‘The More One Talks, The Less the Words Mean’: Do We Need to Refresh Our Vocabulary?

Jean-Luc Godard

‘All you need to make a movie is a girl and a gun.’

Jean-Luc Godard (also attributed to DW Griffith)

Jean-Luc Godard was a cinematic revolutionary. A leading figure of the French Nouvelle Vague in the 1960s, his films were fast-paced and cool-headed, semi-scripted and free-flowing. He shot in natural light, with hand-held cameras and no makeup. He mixed high and low culture, dramatic and documentary forms.

‘A story should have a beginning, a middle and an end, but not necessarily in that order.’

Godard sought to redefine film structure and style. He ignored the ‘fourth wall’ and his characters made asides to the camera. He was completely comfortable with discontinuity and digression.

For Godard necessity was the mother of invention: his famous ‘jump cut’ technique was initially developed to speed the action along; he used a wheelchair for tracking shots because he couldn’t afford a dolly; and he sometimes employed inexperienced actors because he liked their awkward charm.
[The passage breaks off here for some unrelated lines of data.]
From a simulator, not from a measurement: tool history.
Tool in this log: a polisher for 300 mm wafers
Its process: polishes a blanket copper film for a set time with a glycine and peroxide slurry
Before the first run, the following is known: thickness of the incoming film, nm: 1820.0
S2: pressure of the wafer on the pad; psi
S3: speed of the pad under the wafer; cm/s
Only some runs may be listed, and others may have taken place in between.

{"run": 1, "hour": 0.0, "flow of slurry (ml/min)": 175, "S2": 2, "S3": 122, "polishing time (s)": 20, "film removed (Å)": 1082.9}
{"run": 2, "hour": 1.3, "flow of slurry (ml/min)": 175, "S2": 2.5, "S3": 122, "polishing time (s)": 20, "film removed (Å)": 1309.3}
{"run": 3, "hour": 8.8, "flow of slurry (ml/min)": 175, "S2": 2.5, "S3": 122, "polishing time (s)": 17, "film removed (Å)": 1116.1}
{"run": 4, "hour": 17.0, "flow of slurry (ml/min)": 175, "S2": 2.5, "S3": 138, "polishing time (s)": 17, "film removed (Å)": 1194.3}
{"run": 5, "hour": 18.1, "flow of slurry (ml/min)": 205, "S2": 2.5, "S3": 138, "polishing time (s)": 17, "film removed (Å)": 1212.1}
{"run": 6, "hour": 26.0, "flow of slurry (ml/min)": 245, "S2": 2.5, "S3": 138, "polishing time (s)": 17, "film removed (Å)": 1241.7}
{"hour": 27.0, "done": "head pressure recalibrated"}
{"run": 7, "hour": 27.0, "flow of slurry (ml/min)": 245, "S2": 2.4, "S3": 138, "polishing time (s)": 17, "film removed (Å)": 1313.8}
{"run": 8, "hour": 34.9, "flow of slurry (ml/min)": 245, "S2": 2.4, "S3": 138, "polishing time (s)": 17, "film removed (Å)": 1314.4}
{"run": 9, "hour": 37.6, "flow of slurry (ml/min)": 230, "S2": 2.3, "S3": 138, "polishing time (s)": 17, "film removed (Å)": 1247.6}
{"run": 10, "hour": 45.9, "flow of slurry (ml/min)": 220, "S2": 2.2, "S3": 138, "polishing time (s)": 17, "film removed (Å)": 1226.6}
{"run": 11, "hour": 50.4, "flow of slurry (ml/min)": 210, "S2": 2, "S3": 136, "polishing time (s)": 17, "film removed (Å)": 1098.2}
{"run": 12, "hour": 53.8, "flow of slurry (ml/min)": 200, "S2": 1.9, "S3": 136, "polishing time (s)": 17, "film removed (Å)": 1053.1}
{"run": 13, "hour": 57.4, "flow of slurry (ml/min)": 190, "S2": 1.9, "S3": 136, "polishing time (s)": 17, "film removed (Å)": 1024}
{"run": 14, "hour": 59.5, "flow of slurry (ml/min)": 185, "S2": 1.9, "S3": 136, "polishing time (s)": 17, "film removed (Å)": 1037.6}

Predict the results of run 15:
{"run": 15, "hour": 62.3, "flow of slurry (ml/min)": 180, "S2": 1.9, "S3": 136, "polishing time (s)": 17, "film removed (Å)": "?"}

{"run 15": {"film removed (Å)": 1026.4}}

However, despite the apparent looseness of Godard’s style, he always had a plan:

‘There is no point in having sharp images when you have fuzzy ideas.’

Throughout his movies Godard repeatedly returned to the theme of miscommunication. In his breakthrough film, A Bout de Souffle, Michel, a small time gangster played by an always smoking Jean-Paul Belmondo, sums up a flawed relationship thus:

‘When we talked, I talked about me and you talked about you, when we should have talked about each other.’

Similarly in Pierrot le Fou the ill-starred lovers consider whether they are really suited to each other:

Ferdinand: ‘Why do you look so sad?’
Marianne: ‘Because you talk to me in words and I look at you with feelings.’

In Godard’s 1962 film, Vivre Sa Vie, the luminous Anna Karina plays Nana, a young woman struggling to survive alone in the big city. Nana initiates a conversation with a philosopher in a café.

‘Suddenly I don’t know what to say. It happens to me a lot. I think first about whether they’re the right words. But when the moment comes to speak, I can’t say it. Why must one always talk? I think one should often just keep quiet, live in silence. The more one talks, the less the words mean.’

I’m sure we can all, on occasion, sympathise with this sentiment: that we cannot properly express how we feel; that people talk too much; that words have lost their meaning.

Yet we may also find ourselves agreeing with the philosopher’s reply:

‘An instant of thought can only be grasped through words. We must think, and for thought we need words. One cannot distinguish the thought from the words that express it.’

This exchange seems to me relevant to the world of marketing and communications. On the one hand, words are critical to our shared understanding of brands. We need to define, articulate and communicate what our brands believe and stand for. But, on the other hand, our industry language seems to be mired in the clichéd and commonplace, in banality and buzzphrases.

Our platform is burning, our fruit is low hanging, our expectations are managed, our diligence is due. Our approach is customer-centric, our strategy is synergistic, our brand is iconic, our tone is authentic. Our essence is passion, our benefit is ease, our mission is freedom, our purpose is to make a difference. Let’s seize the day.

Language should liberate us, but so often it constrains us.

 ‘A few minutes of silence can last a long time…a whole eternity.’

Franz, Bande a Part

When I played Scrabble as I child I rather liked the idea that you could miss a go and change all your letters. It seemed to suggest that we can always make a fresh start in life, if we are prepared, briefly, to step outside the rat race. I wonder, should some of our brands miss a go and change all their words?

It would be easy to imagine that Jean-Luc Godard’s films are pretentious and worthy. But actually they are thought provoking, life enhancing. As much as they engage in philosophy and morality, they are also joyous, cool and funny. And Godard’s characters are not afraid to dance.

Towards the end of Pierrot Le Fou, Ferdinand, a fugitive from bourgeois society, sums it all up rather nicely:

‘Ten minutes ago I saw death everywhere. Now it’s just the opposite. Look at the sea, the waves, the sky. Life may be sad, but it’s always beautiful!’